And that's pretty much it. Programming by examples. Rather than giving a computer a series of instructions, we give it examples that show it the kind of thing we mean. Using those examples, the computer is able to spot patterns and behave in an appropriate way when it encounters something like those examples in the future.
Let's take something simple that a child of four could do: visual recognition. Show a small child a picture of a cat, and they will tell you it's a cat. But doing that kind of thing with computers has always been immensely complex. If we were going to write a list of instructions to tell the computer how to recognise a cat, where would we begin? With the ears? What does a cat's ear look like?
Rules based visual recognition system meets its nemesis
But with machine learning, we don't give the computer a series of explicit commands to identify a cat, we just give it thousands and thousands of cat photos and let the computer decide what it is that makes a cat look like a cat.
For this reason, we don't call this process "programming", we call it "training".
Training to learn
Let's work through an example of a machine learning system. All machine learning systems do pretty much the same thing. They take an input. They process it using maths, processing and pixie dust, and they produce an output.
For example, let's say we're going to build an application to automatically classify news articles as "technology", "business" and "sport". We'll begin by collecting a bunch of example "technology" articles, and feed them in to our machine learning system and tell them that the output should be "technology".
This is called "training" the system. Rather than giving it rules, you give it examples.
Then, once the system is trained, you give it something it hasn't seen before and ask it for the output it thinks is correct.
The machine learning system will then make its best attempt on giving you an answer, given its previous experience. If the answer is right, great. If not, you can always feed the correct answer back in as another example.
That's how machine learning systems get better over time. They learn. Hence the name.
Building one (the fun part)
There are several ways of creating a machine learning system. You might use a neural network. That's an application that tries to simulate the processes of neurons in a brain. But brains are quite tricky. They're like pasta makers. Everyone's got one. No-one knows how they work.
So we'll look at an alternative approach that uses statistics to learn from examples. Statistical machine learning is used in many online systems from Google searches to Amazon recommendations. Most of them are built using the ideas of an 18th Century mathematician called the Rev. Thomas Bayes. In order to understand what Bayes said, we just need to understand this theorem:
You DO NOT need to learn this
OK, just kidding. You don't need to understand that. All you need to understand, is that the good Rev. Bayes discovered a way to turn probability on its head. A way of turning observations of what happened in the past into predictions about what happens in the future.
In our example, we're going build a system to read news stories and decide whether they're about sport, technology or business. We'll get a bunch of examples from the web and categorise them ourselves. We can then feed these into our system.

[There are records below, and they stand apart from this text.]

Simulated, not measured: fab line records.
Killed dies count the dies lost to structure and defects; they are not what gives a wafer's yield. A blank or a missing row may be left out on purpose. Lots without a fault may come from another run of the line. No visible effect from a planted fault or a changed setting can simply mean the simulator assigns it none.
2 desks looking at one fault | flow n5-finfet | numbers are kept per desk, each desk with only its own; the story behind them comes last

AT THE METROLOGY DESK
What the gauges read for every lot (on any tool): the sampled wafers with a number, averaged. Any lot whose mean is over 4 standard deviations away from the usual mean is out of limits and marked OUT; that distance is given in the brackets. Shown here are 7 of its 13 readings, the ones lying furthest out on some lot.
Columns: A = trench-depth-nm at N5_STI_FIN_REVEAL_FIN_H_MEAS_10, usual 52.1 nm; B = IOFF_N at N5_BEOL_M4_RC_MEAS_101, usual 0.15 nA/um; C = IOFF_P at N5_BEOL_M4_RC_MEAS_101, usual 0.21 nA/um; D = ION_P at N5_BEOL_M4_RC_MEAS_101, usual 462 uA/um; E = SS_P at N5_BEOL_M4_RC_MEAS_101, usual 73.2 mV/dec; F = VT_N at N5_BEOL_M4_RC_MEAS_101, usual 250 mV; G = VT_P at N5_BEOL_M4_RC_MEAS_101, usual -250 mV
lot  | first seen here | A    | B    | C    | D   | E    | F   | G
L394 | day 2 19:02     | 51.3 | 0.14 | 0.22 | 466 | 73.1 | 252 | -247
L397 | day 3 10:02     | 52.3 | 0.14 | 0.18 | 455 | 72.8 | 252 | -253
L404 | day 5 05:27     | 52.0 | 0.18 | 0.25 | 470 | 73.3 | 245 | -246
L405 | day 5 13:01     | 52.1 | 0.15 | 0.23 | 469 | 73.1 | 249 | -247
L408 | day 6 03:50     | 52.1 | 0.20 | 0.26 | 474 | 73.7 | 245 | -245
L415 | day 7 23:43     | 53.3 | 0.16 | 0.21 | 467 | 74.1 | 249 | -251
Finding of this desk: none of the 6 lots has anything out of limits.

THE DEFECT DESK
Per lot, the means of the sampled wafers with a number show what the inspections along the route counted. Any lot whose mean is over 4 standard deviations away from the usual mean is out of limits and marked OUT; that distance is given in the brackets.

But what will the code do with them? Well, it looks at the words used in each of the example categories and counts how frequently they occur. In that way the computer can very easily estimate things like:
The probability that a business article contains the word "growth" [Result 1]
We can make that estimate by totalling up the number of instances of the word "growth" in all of our example business articles, and dividing it by the total number of all words in the examples.
Now that's pretty easy to calculate, but it's not very useful. It's just a value derived from a set of historic articles.
But this is where the good Rev. Bayes comes in. Remember that pile of mathematics we ignored above? Well that allows us to take the numbers we've already calculated and work this out…
The probability that an article is a business article, given that it contains the word "growth" [Result 2]
That might seem like a really small change, but it's not. Re-read it and compare it to result 1 above. What result 2 gives us is the ability to look at any article in the future and get a hint about whether it's a business article.
Now of course doing this with just the word "growth" really doesn't tell you much. But what if you did the same calculation with all the words that appear in the example set of articles? That would give you hundreds of words, and hundreds of pieces of evidence that would allow you to decide if any article you saw in the future was, or was not, about business.
Let's try our code out. If you want to follow along at home, I've posted the code on Github. Included in the source code are two sets of data: our example news articles that have already been categorised (these will be the examples that train our code) and then a whole bunch of other articles that we will ask the code to analyse.
To see how well the program will work, I've gone through the articles and given them a little prefix to show whereabouts they appeared in the news sites they were downloaded from. These prefixes are only to make it easy for us to analyse the results. They aren't taken into account by the code itself. Because that would be cheating.
Here are our news articles that we're going to analyse:
In fact there are about 80 articles that have been taken from different web sites from our original examples.
So how does the code do? Does it do better than pure chance? When the code runs, it classifies these stories as "Technology" stories.
Actually it classified 37 stories as "Technology", 34 of which came from technology news sections, and three of which came from business. Of those three articles, one is about the benefits of hiring a virtual office assistant, which is kind of a business and technology story. The second is about recent changes in the stock market value of Google and Microsoft. And the third has a lot of references to office "windows". So that's either 34 or 36 out of 37 correctly analysed.
For sport, the code finds these nine articles:
And that's all of the sports articles. That tells you two things: the code is really good at spotting a sports story when it sees one, and also that I clearly don't like sport because I got bored after downloading nine examples.
Finally, here's what it thought were business stories:
That's thirty stories all about business, and it doesn't include the three business stories which it decided were more like technology stories.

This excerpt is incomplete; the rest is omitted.